Liborio Guarulla, the governor of Venezuela’s massive and remote Amazonas state, says his community is being overrun by an unwanted guest: Colombian guerrillas.
Guarulla estimates there are 4,000 members of the Revolutionary Armed Forces of Colombia (FARC) in his largely indigenous border state. The rebels, he said, are operating gold and coltan mines and are involved in contraband and drug-running.Back in July 2010, Colombia President Uribe released evidence of FARC activity in Venezuela. His ambassador to Venezuela said there were 87 FARC camps containing as many as 1,500 combatants.
At the time, I wrote two posts discussing the FARC-V (FARC in Venezuela) and describing their potential motives. One year later, in 2011, I noted that President Santos had improved relations with his neighbor and that had pushed President Chavez to place some additional pressure on the FARC-V. I'd recommend reading those posts as background.

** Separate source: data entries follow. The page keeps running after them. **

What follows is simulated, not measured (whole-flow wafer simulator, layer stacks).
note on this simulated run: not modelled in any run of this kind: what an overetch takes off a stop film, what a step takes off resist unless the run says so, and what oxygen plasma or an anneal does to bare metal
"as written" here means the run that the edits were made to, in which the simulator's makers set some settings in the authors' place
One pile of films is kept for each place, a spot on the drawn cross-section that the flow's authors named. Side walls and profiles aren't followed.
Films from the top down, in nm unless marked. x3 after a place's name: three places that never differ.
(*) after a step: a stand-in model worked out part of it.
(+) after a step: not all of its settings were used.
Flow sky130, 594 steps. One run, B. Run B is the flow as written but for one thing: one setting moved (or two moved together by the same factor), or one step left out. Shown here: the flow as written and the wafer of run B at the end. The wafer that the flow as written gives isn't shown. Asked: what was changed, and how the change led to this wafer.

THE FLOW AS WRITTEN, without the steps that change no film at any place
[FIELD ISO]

Here we are in 2015 with a Venezuelan governor saying there are as many as 4,000 FARC combatants in his state. On one hand, that is an incredibly large number, about half of what Colombia estimates are the active number of FARC combatants. The size of the claim is why some Colombian analysts are skeptical.
On the other hand, it is a completely plausible evolution over five years if you believe there were 1,500 combatants in 2010 and that they have been allowed general freedom to operate by the Maduro government for the past two years.
So let's assume that the governor is telling the truth and there are 4,000 illegally armed combatants calling themselves the FARC within his state. Here are some questions that are worth answering:
How many of those combatants are Colombian and how many are Venezuelan? It is more likely that the original Colombian combatants that moved the FARC to Venezuela-based camps have recruited locally than have brought thousands of Colombians across the border.
Does this group fall under the command and control structure of the FARC in Colombia including its leadership in Cuba? Are they planning to return to Colombia and demobilize under the peace process?
Are the Venezuelan members of the FARC-V marginalized under the Colombians or are they becoming the leaders of the organization? In recent years, Colombian criminal groups (BACRIM) along the border have been eclipsed by Venezuelan-led criminal groups, many with the overt or tacit support of the Venezuelan military. It would be surprising if that same trend did not exist with the FARC-V.
Is the group ideologically similar to the FARC, are they criminals hiding under the FARC brand, or are they a mix of both? I'm going to guess it is a mix of both, leaning more towards the criminal side.
If there is an ideological portion of the FARC-V, are they supportive of the Maduro government in Venezuela or not? That is a harder question than it first appears. If they are supportive of Maduro, does it become a stability problem for any post-Maduro government in the country?
It's tough to answer these questions because the FARC-V is not an announced organization with its own public relations effort like the FARC in Colombia have. The FARC have rarely acknowledged any operations in Venezuela and certainly won't admit that they have thousands of combatants across the border. The FARC leaders are strongly linked to their Colombia identity, even if many of them have spent time in Venezuela. Further, the regions where they are allegedly active are remote and the combatants are not conducting significant operations against local security forces (if anything, they are colluding with the local security forces). All of this means that the facts about the FARC-V remain difficult to pin down.
However, the FARC-V probably exist and they are probably a decently large group. That remains a problem for both countries.